ARTS BEAT THROWBACK THURSDAY

The Internet” New Medium or Shear Madness?
March 2001

Are you online? Will something be passing you by if you’re not? It’s an anxiety that’s sweeping into the art scene especially when we we hear of its potential as the new media, the new form of international communication, and the new revolution. What can the Internet do for artists (or vice versa)? Many artists claim the technology is out of their realm of expertise and don’t know how to benefit from it. Those involved in Website design and distribution claim artists in communities like Hamilton aren’t interested. Others claim the Internet can revolutionize our perception of art and creative expression. WHat does it all mean? An exploration into the issue can be summarized by two trendy words: making and medium.

Marketing
For most artists open to new technologies, the Web has a practical use. It is a place to post images of art. Theoretically, the Internet can give you international exposure and it can reduce the cost of sending out portfolios or slides. Of course, there are some disadvantages. Currently, images on the net are no more than 70 dpi and that doesn’t always do justice to the work. Also, many curators haven’t embraced this method of Viewing. You’ll still need shoot slides. But you also need sales, and this seems to be the number one motivator for everyone to explore Internet possibilities. There are several organizations or people who specialize in getting artists on the Internet and often their offers come with the suggestion of income. Does this work? Do people actually buy art on the Internet?

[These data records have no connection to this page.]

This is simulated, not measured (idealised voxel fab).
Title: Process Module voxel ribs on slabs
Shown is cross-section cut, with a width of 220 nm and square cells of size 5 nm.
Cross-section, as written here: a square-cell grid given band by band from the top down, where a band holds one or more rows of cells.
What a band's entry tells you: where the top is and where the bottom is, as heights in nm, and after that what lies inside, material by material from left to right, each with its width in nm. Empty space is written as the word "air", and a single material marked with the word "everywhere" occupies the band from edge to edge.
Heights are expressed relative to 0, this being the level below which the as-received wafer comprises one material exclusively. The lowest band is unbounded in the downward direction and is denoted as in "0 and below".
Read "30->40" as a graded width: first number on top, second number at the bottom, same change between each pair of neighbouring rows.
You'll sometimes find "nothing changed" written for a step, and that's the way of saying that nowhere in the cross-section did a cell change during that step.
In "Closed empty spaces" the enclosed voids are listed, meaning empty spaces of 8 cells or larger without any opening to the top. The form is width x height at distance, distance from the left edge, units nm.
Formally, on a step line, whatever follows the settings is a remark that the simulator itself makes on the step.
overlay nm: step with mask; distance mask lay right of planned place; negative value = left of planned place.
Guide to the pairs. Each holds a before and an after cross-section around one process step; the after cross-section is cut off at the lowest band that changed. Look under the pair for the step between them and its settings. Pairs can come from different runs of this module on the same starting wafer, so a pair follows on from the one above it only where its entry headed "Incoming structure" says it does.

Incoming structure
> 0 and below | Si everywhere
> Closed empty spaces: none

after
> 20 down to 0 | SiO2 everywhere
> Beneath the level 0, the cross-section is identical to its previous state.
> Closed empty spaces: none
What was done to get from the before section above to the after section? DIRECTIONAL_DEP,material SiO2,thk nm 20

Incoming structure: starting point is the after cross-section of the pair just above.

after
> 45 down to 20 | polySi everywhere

The answer seems to be not often, judging from Martin Nye’s experience. Nye is a painter living in Dundas who inherited the much-publicized Website. www.Art-in-Hmailton.com from his sone who expanded the project from a one-site city art Website based in Guelph, to a company responsible for so many art-in-various cities across the world. Nye has since turned the project into a non-profit organization dedicated to helping artists promote themselves on the internet. Curently, he has several sites active including the original www.art-in-guelpy.com; www.art-in-hamilton.com, www.art-in-dundas.com, www.art-in-burlington.com and several others including a Seattle-based site and one in London, England called www.art-in-eastmidlands.com

Despite the international focus of the entire project, each site is community specific and Nye is continually looking for people interested, on a volunteer-basis, in running each of the 250 registered city sites. Artists who wish to be on a site pay $30 a year membership that includes three scanned images. Most of the works on the sites are original pieces, and most are paintings. But do any of the works sell through the Internet?

“Not really” Nye states, “but it’s difficult to sell art anywhere. But some people bring the site and it brings them into the physical gallery. Most people want to see the actual pieces they are buying before they commit to purchasing them.”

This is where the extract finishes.